The authorities below have, therefore, rightly denied the benefit of Sec. 32 (1 B) to the petitioners. He submitted further that there are concurrent findings of all the authorities below and this Court may not interfere in exercise of, powers under Art. 227 of the Constitution of India and the petition may be dismissed. ( 6 ) HAVING regard to rival side contentions, before adverting to the facts, certain legal aspects may first be stated. The petitioners assert their right under sec. 36 (1b) of the Tenancy Act. The said provisions are as under :"32 (1b) Where a tenant who was in possession of land on the appointed day and who on account of his being dispossessed of such land or any part thereof by the landlords at any time before the specified date otherwise than in the manner provided in Sec. 29 or any other provision of this Act, is not in possession of such land or any part thereof and such land or part thereof is in the possession of the landlord or his successor in interest on the said date and such land or part thereof is not put to a non-agricultural use on or before the said date, then Mamlatdar shall, notwithstanding anything contained in the said Sec. 29 or any other provision of this Act, either suo motu or on an application of the tenant made within the prescribed period, hold an inquiry and direct that such land or as the case may be, part thereof shall be taken from the possession of the landlord or as the case may be, his successor in interest, and shall be restored to the tenant; and thereafter, the provisions of this Section and Secs. 32a to 32r applicable, apply thereto, so far as they may be applicable, apply thereto, subject to the modification that the tenant shall be deemed to have purchased such land or part thereof on the date on which such land or as the case may, part thereof is restored to him; ( 7 ) IT would be appropriate to note that the appointed day referred to in the said provisions is 15-6-1955 and the specified date referred to in the said provision is 3-3-1973.

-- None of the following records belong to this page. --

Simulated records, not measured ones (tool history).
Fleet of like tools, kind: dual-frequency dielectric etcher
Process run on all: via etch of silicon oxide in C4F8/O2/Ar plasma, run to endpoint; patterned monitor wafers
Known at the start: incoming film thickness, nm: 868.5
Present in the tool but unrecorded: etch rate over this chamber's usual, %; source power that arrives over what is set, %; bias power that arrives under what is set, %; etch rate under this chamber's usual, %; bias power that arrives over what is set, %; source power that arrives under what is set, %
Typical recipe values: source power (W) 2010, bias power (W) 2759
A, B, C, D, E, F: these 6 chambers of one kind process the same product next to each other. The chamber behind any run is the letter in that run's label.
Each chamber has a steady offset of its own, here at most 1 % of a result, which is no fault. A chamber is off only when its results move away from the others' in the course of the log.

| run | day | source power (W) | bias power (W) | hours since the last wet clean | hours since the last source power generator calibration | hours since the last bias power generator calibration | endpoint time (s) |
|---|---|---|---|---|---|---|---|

( 8 ) ACCORDING to the petitioners, even as per Entry No. 4180 in village form No. 6 made on 5-1-1957, they were in possession upto 5-1-1957 i. e. , after 15-6-1955. If that entry is seen, it states that tenants have voluntarily surrendered possession, and therefore, their names are deleted from the record. ( 9 ) THE question that is agitated is whether this surrender can be said to be voluntary in the eye of law. According to the petitioners, if Sec. 32 (1b) is seen, this is no surrender, and therefore, the petitioners can be said to have been dispossessed between the relevant dates. This provision has been considered by this Court in the case of Prabhudas Madhavdas (supra ). It was observed thus :"however, under Sec. 15 of the Bombay Tenancy Act, as it stood at the relevant time, in 1962-63, the protected tenant had himself to apply in writing to the Mamlatdar under the Tenancy Act that he wanted to surrender his tenancy rights. Thereafter, the entire gamut and procedure of Sec. 15 (2) had to be followed and then only it can be said that the concerned tenant had surrendered his tenancy rights. The petitioners father had never applied under Sec. 15 (2) of the Act to surrender his tenancy rights nor had the concerned Mamlatdar held any inquiry pursuant to such application and verified the surrender to be proper. The only mutation proceedings passed purely under the Land Revenue code. It is obvious, therefore, that when the respondent obtained possession of the land from the petitioners father in 1962-63, and thereafter, remained in possession thereof in personal cultivation, she did not obtain possession of the land form the petitioners father pursuant to any valid order of the Mamlatdar under Sec. 15 (2) of the Tenancy Act. In fact, surrender proceedings had never taken place. It must therefore, be held that the petitioners father had never surrendered tenancy rights in favour of the respondent. But it appears that by some private arrangement outside the Court, the petitioners father seems to have handed over possession of the land for cultivation to the respondent in 1962- 63, a few years after the deemed purchase of the land was postponed by an earlier order of the Mamlatdar. Such a private arrangement between the parties cannot have any legal efficacy.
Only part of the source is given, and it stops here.